Cheney's best hope is to draw a large turnout from a coalition of
voters including independent-minded Republicans from cities such as
Cheyenne, Casper and Gillette, according to political analysts and
her own supporters.
"There is one path to victory. I think it's narrow, and I think it's
uphill. But I think there is one," said Tim Stubson, a former state
legislator who lost his bid for Congress to her in the 2016
Republican primary.
Her defeat would mean a symbolic win for Trump, as he considers
whether to run for the White House again in 2024.

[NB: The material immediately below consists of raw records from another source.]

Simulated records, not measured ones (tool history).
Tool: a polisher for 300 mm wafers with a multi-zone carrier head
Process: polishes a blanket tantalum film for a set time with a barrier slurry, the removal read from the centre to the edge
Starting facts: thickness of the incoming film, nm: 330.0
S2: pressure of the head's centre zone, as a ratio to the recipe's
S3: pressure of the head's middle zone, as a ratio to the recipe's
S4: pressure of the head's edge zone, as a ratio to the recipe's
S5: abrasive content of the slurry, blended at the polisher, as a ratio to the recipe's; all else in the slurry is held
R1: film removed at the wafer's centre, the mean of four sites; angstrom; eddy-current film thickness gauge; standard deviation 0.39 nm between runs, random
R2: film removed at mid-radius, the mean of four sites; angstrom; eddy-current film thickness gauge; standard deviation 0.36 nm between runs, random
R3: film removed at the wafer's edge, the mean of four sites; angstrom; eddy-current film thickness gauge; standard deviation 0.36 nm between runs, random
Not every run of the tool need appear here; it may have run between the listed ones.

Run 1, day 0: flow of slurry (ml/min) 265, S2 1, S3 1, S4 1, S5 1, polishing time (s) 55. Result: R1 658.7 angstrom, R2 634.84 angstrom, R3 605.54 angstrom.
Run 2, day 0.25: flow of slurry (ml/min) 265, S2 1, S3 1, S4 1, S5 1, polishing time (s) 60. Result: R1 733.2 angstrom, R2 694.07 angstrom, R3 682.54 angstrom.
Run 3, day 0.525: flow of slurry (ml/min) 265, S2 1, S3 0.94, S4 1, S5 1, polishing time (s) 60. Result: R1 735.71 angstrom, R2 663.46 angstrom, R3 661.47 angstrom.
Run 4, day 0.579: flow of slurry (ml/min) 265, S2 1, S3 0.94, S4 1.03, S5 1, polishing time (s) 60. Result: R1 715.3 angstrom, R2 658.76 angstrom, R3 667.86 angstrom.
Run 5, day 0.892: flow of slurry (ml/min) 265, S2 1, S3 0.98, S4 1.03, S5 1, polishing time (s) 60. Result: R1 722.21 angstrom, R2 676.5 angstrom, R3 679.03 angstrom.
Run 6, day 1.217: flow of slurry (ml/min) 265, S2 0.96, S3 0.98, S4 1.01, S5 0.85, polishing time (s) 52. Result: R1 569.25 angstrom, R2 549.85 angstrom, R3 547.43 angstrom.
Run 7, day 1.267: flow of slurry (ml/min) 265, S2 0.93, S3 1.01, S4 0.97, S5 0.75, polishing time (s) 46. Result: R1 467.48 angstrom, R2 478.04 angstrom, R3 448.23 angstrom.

But Elaine Kamarck, a Brookings Institution senior fellow, said
Cheney could still emerge victorious over the former president as
part of the Jan. 6 committee, even if she loses reelection next
month.
"The one thing they're doing is convincing people that Donald Trump
should not be president again. And I think Cheney is achieving that
objective," said Kamarck, who cited recent polling data showing that
a large number of Republican voters want someone else for president
in 2024.
Many also believe that Cheney will launch her own presidential
campaign, if she loses next month in Wyoming.
"The fringe right and the fringe left all hate her. But you've got
this overwhelming, massive majority of people in the center who
believe that what she's doing is the right thing," Brown said.
"Frankly, it's the type of person that we need in the White House."